In the Laws of 1883 (Chap. 299, § 143) it is enacted that “No person belonging to the military forces shall be arrested on any civil process while going to, remaining at, or returning from any place at which he may be required to attend for military duty.” That law was repealed by chapter 559 of the Laws of 1893,* but the provision above quoted was re-enacted in the same words in section 148 of said law, except that the words “ of this State ” were added after the words “ military forces.” The provisions of the law of 1883 are to be considered as continuing notwithstanding the repeal and re-enactment. (Gen. Const. Law, § 95.) † By the provisions of section 5 of chapter 91 of the Laws of 1895 the exemption from arrest on civil process is by necessary implication declared applicable to the Veteran Corps of Artillery, S. N. Y. The law, therefore, as it stood in 1895, exempted from arrest on any civil process any person belonging to the Veteran Corps of Artillery while going to, remaining at or returning from any place at which he might be required to attend for military duty. We think that, considering the character of the duty imposed on the defendant by his commander-in-chief, the Governor, to wit, the formation of additional -batteries for the corps and the enlistment and mustering into said corps of accepted volunteers, he was engaged in the kind of military duty defined in the statute. The statute should be construed to accomplish the purpose for which it was enacted, namely, to prevent interference with military duties. The duties imposed on this defendant by the order of the Governor required his attendance and effort at any place of his own choice, and custody under civil process would manifestly interfere with the duties in which he was engaged. (People v. Campbell, 40 N. Y. 133.)

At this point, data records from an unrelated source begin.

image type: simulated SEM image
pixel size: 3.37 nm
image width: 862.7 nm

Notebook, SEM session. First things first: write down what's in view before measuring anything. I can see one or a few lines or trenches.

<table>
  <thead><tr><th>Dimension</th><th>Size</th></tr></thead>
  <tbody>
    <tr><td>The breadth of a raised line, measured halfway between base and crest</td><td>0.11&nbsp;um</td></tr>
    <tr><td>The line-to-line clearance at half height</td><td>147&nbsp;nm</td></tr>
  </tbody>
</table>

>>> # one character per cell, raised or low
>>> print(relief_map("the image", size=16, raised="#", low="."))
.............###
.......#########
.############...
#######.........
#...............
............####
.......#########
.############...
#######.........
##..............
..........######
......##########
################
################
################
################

The inquiry, then, is resolved into the question whether *480the exemption recognized by chapter 91 of the Laws of 1895 has been taken away by subsequent enactment. The codification of the Military Code in chapter 212 of the Laws of 1898 (Gen. Laws, chap. 16) changed the wording of section 171 granting exemption from arrest on civil process by substituting the words “ active militia of the state ” for the words “ military forces of this State,” and enacted that the active militia shall consist of the organized and uniformed military forces known as the National Guard, and of the organized and uniformed naval forties known as the Naval Militia.” (§ 5 of the act.) By this law also chapter 559 of the Laws of 1893 was repealed.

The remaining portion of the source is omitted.